I arrived in Lebanon on my connecting flight from Istanbul to the news that Prime Minister Najib Mikati and his government had resigned in the wake of unresolved tensions over an agreement for an election law to be put in place prior to proposed elections in June. Unable to reach any agreement with the majority Hezbollah-led cabinet, Mikati resigned in a move ostensibly designed to initiate new dialogue between the opposing political groups. However, with the government now officially designated an “acting” one, its ability to keep the country stable, at a time when the catastrophic conflict next door in Syria is being felt more markedly here by the day, has been noted by several commentators as a significant cause for concern. The prospects of the election actually taking place are now remote.

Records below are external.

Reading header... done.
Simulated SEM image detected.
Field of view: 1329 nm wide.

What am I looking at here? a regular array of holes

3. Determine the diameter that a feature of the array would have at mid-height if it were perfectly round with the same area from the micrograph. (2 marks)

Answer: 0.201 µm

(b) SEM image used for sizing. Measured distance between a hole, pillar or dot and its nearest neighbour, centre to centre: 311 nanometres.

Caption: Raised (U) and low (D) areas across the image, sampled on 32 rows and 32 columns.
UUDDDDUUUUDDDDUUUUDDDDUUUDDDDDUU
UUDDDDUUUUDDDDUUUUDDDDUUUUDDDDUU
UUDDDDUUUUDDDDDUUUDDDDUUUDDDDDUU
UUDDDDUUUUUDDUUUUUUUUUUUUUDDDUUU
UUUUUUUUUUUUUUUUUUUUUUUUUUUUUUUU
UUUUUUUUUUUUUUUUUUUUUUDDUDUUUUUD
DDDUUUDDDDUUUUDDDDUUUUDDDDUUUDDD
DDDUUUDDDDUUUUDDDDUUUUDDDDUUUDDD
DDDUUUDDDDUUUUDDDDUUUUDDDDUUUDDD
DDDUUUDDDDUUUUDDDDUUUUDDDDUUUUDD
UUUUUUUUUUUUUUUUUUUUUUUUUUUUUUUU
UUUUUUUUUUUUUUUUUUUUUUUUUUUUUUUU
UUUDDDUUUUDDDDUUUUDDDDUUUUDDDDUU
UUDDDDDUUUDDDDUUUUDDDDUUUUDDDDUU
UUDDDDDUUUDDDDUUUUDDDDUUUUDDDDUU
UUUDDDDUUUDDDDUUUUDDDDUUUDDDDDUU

There is violence again in Tripoli between opponents and supporters of Syrian president Bashar al-Assad. There are kidnappings in the northern Bekaa Valley. Hezbollah is struggling desperately to retain its authority in the wake of increasing evidence of its support for Assad’s government, in violation of Lebanon’s official policy of “dissociation”, which aims to allow the small state to remain neutral to the Syrian conflict in order to preserve its own delicate stability. Meanwhile, refugees of the civil war on the other side of the Anti-Lebanon Mountains continue to stream over the border. Something attested to, perhaps, by the increased capacity and decreased personal space of the Syrian-flavoured Souq al-Ahad.

New bars and restaurants are popping up along Rue d’Armenie, the main road through Mar Mikhael, the middle class Christian district in which I lived during my exchange semester last year. In fashionable Gemmayzeh and Hamra everything and everyone looks familiar enough to give the impression that it’s been eight days, not eight months since I was last here. A cool breeze blows along the dusky waterfront Corniche. I go back to my old apartment and am reunited with a close friend. Fustu the cat doesn’t seem to remember me, but that doesn’t make him any less charismatic.

Beirut. Not everything is the same. Nothing seems to have changed.